Machinal

Playwright: Sophie Treadwell

Director: Julia Schmitt

Scenic Designer: Krista Franco

Lighting Designer: John Kiselica

Costume Designer: AJ Garcia

Photographer: And You Films

Production Date: February 2018

Venue: Second Stage Theatre,

Stetson University

Sophie Treadwell’s iconic play Machinal offers us a tremendous opportunity to explore themes of alienation, isolation, and dehumanization.  Loosely based on the real-life story of Ruth Snyder (a woman that was executed by electric chair after being found guilty of murdering her husband), Machinal’s expressionistic style lets us view all of the play’s action through the eyes of the protagonist, identified in the play only as “Young Woman.”  Feeling greater and greater pressure from the noisy, claustrophobic, and cruel world that surrounds her, Young Woman struggles to create an authentic identity and push back against forces that deny her subjectivity.   
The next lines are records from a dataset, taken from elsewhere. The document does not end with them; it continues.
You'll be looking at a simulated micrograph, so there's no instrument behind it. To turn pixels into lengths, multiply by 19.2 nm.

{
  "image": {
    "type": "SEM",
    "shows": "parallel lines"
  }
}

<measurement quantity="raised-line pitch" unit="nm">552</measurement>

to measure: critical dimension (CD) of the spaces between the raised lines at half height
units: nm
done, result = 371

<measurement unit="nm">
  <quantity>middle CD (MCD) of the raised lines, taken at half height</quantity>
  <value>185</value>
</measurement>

While Sophie Treadwell created The Young Woman in 1929, this character still feels relevant today.  Her character is one of profound sadness as she realizes again and again that things will never change.  And yet, she never seems to lose hope that at some point, she’ll be free.  This duality of emotion describes so many of us at this point in time.  Feeling defeated because abuses of power and systemic forms of injustice seem even more pervasive than ever before, and yet, many of us continue to foster feelings of deep hope and optimism that we are on the cusp of a seismic cultural shift towards greater gender and racial equality that is desperately needed and long overdue.